Man-made energy-harvesting devices using this principle are scarce and researchers are only beginning to exploit this principle for the generation of renewable energy (see: "Renewable energy from evaporating water").
In new work, nanotechnology researchers now have shown that evaporation from the surface of a variety of nanostructured carbon materials can be used to generate electricity: the evaporation driven water flow in nanoporous carbon film converts ambient thermal energy into electricity via the water molecules' interaction with the carbon material.
"We have demonstrated that porous carbon film can be utilized to spontaneously harvest and convert low-grade heat energy into electricity," Jun Zhou, a professor at Huazhong University of Science and Technology and Deputy Director, Wuhan National Laboratory for Optoelectronics, tells Nanowerk.
The researchers fabricated their device from a sheet of carbon black and two electrodes made from multi-walled carbon nanotubes. When inserted into deionized water, an open-circuit voltage between the two electrodes is generated.
Video 1: Fabrication process and testing of the device. (Video: Nature Publishing Group)
Video 2: Four devices in series connexion powering a liquid crystal display. (Video: Nature Publishing Group)
"In our experimental setup we have shown that water evaporation from a centimeter-sized carbon black sheet, with a thickness of a few micrometers, can generate a sustained voltage comparable to a standard AA battery," notes Zhou. "In comparison with previously reported methods to harvest energy from complicated environments, such as vibration, solar, wind, and ocean energy, the electricity generation occurs in ambient environment, converting ambient thermal energy directly into electricity."

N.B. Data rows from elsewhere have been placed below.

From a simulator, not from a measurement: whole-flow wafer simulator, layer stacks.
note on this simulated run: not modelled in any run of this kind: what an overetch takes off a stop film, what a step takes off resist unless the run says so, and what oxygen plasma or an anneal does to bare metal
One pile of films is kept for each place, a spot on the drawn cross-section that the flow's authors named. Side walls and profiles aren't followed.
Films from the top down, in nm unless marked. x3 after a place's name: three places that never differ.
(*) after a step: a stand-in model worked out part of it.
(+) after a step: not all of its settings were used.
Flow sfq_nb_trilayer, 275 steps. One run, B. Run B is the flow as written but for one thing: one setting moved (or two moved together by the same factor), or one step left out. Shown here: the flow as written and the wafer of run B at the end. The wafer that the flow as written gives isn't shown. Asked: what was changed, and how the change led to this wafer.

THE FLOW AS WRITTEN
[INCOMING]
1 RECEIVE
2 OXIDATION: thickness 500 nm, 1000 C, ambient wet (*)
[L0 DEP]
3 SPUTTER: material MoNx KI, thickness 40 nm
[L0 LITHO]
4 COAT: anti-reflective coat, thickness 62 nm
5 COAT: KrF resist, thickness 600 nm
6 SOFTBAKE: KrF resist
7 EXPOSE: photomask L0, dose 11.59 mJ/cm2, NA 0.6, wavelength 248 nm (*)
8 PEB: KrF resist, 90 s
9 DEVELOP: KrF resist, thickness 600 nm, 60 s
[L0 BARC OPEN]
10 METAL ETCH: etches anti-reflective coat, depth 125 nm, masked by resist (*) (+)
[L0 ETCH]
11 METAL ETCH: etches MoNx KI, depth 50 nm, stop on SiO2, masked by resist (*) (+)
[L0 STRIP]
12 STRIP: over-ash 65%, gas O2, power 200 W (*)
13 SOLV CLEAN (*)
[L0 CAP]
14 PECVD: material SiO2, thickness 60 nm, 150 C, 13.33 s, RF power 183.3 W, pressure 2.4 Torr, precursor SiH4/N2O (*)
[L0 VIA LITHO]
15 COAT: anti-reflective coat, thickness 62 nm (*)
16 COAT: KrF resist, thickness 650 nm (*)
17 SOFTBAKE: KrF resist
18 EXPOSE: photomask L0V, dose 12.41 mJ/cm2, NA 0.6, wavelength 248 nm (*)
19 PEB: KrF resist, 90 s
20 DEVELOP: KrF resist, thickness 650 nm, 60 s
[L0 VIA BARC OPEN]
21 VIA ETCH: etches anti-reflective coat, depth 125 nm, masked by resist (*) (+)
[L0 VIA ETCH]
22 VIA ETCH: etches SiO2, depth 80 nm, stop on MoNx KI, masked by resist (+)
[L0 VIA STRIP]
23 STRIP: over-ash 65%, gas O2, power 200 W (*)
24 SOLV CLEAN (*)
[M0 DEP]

The next stage of the team's investigation will involve two aspects: 1) developing a device with better mechanical properties and higher electricity energy output; and 2), intensive investigation of the interaction between water molecules and carbon interface, to further explore the underlying mechanism and other potentially unknown phenomena.
"As water evaporation from carbon materials can be notably enhanced and flow-induced potential can be optimized, it should be possible to design devices with enhanced electricity generation that can be used to complete essential tasks, such as sterilization, water purification and desalination," concludes Zhou.